My sample in a paper has 133 observations and a reviewer doubts whether I can run structural equation modeling on such a small sample size (I have three equations, each of which has about 2-3 endogenous variables and 6-8 exogenous variables – MPLUS finishes the computing in a normal manner). I remember that MPLUS is particularly useful for small-sample SEM, but I think the reviewer wants more technical details – could you please give me suggestions on this issue?
Critical factors are if the outcomes are continuous or categorical, how skewed the outcomes are, how many parameters the model has, how much missing data there is, etc. n=133 may or may not be sufficient depending on these factors. Also, see the web site's Muthen & Muthen (2002) article on Monte Carlo simulation to determine if n is large enough.
I have a question regarding an error message that I received when running a model: "THE STANDARD ERRORS OF THE MODEL PARAMETER ESTIMATES MAY NOT BE TRUSTWORTHY FOR SOME PARAMETERS DUE TO A NON-POSITIVE DEFINITE FIRST-ORDER DERIVATIVE PRODUCT MATRIX. THIS MAY BE DUE TO THE STARTING VALUES BUT MAY ALSO BE AN INDICATION OF MODEL NONIDENTIFICATION. THE CONDITION NUMBER IS -0.180D-16. PROBLEM INVOLVING PARAMETER 35. THIS IS MOST LIKELY DUE TO HAVING MORE PARAMETERS THAN THE SAMPLE SIZE IN ONE OF THE GROUPS."
I have a sample size of 172 and I am doing a group comparison and one of the groups has n=35. Is this error message regarding my sample size or something else? Thanks!

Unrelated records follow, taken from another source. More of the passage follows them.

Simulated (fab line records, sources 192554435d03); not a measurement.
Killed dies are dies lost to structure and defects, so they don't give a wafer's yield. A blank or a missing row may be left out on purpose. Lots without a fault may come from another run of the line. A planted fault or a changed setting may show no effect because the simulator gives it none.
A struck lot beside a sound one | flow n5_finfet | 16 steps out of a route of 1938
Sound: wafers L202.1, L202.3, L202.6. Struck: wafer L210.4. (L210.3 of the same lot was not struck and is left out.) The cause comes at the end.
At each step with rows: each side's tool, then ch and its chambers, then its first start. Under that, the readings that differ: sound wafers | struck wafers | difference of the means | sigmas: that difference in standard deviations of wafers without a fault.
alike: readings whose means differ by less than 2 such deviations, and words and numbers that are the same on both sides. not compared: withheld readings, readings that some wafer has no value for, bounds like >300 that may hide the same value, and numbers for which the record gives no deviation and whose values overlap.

Hi, I am doing a multiple group SEM with continuous (actually 5pt likert) indicators. I have a small sample size (N=161) with 49 in one group and 112 in the other. I am examining a multiple group model that estimates 80 or so parameters (80 free parms). Everything seems fine - model terminates normally, solution is positive definite, etc. Model fit is generally marginal (e.g. CFI = .89, RMSEA = .07). My question is whether there is anything wrong with this. I know this sometimes called "empirical under-identification", but with no problems with convergence (etc) do I need to worry?
In the case that I do need to worry, would you recommend that I test to see how many parameters I can (tenably) constrain to equality across groups, such that I can (perhaps) get the number of free parameters under 49 (n of smallest group). Maybe I can impute the loadings and residuals for my latent variables by obtaining them from a related CFA to get the number of free parms down as well? (I already know that measurement invariance (loadings) is tenable across groups).
Last thing - I am using the MLR estimator in this case which I believe to be the best for a small sample SEM with continuous indicators - Is this accurate, should I be using another estimator perhaps?
When you say several more parameters "in a group" I assume you mean the number of parms estimated for that group and not overall (e.g. 80 parameters being estimated overall, but 40 parms for each group)??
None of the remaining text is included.